Flower
Problem
You are given a circle of radius 1 unit and two circles of radius $a$ and $b$ which touch each other and also touch the unit circle. Prove that you can always draw a 'flower' with six petals (as in the sketch) with the unit circle in the middle, and six circles around it having radii $a$, $b$, $b/a$, $1/a$, $1/b$ and $a/b$, such that each outer circle touches the unit circle and the two circles on either side of it.
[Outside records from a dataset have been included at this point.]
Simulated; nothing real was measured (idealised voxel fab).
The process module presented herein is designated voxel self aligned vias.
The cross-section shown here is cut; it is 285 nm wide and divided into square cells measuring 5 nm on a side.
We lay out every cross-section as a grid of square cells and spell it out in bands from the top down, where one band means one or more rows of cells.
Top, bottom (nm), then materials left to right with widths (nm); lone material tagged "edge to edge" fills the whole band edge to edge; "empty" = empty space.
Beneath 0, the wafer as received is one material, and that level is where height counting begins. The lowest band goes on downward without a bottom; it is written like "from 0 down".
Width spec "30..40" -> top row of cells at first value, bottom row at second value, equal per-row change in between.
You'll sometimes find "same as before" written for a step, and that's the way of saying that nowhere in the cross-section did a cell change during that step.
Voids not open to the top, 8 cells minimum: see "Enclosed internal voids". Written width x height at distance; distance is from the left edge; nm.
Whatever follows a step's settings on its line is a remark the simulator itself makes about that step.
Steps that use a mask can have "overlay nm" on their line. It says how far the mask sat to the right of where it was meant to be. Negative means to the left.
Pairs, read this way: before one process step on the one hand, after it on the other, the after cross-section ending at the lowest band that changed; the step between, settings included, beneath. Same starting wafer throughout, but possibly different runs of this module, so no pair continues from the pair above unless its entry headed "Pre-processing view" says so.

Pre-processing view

[Note: this diagram is not drawn accurately. Drawing your own more accurate diagram may help you to do the question.]
Getting Started
You need to use the fact that if two circles touch then the line joining their centres goes through the point at which they touch. (Why is that?) Then join the centres of all the 'petals' to the centre of the inner circle and draw the hexagon formed by joining the centres of adjacent 'petals' as in the sketch. After that the proof depends on finding similar triangles.
Student Solutions
I denoted by $A$ the centre of the circle of radius $a/b$, by $B$ the centre of the radius $a$, by $C$ the circle of radius $b$, by $D$ the centre of the circle of radius $b/a$, by $E$ the centre of the circle of radius $1$/a, by $F$ the centre of the circle of radius $1/b$ and by $O$ the centre of the circle of radius 1.
I observed that the triangles obtained have the following sides:
| ABO | a/b + a | a +1 | a/b +1 |
| BCO | a + b | a + 1 | b + 1 |
| CDO | b + b/a | b + 1 | b/a + 1 |
| DEO | b/a + 1/a | b/a + 1 | 1/a + 1 |
| EFA | 1/a +1/b | 1 + 1/b | 1 + 1/a |
| FAO | a/b + 1/b | a/b + 1 | 1/b + 1 |
I observe that triangles $BCO$, $DEO$ and $FAO$ are similar, with the similarity ratios (taking them two by two), $1: 1/a: 1/b$ respectively. So are triangles $ABO$, $CDO$ and $EFA$, with the similarity ratios $a: b: 1$.
Looking in the similarity ratio, I observe that angle $BOC$ is congruent with angle $DEO$ and with angle $AFO$, angle $OBC$ with angles $FAO$ and $EOD$, and angle $BCO$ with $ODE$ and $AOF$.
This means the sum of angles $BOC$, $AOF$ and $DOE$ is the angle sum in a triangle, i.e. $180^0$.
For triangles $AOB$, $COD$ and $EOF$ that are similar, angles $AOB$, $ODC$ and $OEF$ are congruent; so are angles $OAB$, $OFE$ and $DOC$ and $ABO$, $OCD$ and $FOE$. In this case the sum of angles: $AOB$, $COD$ and $EOF$ is $180^0$.
So, the sum of all angles around point O is $360^0$. This means that, with the given radii, it is always possible to construct such a flower.
Teachers' Resources
The proof depends on identifying two sets of similar triangles and spotting that they are arranged around the centre of the inner circle in such a way that they can be used to show that they fit together exactly as the angles add up to 360 degrees. The method is elementary but calls for a systematic approach.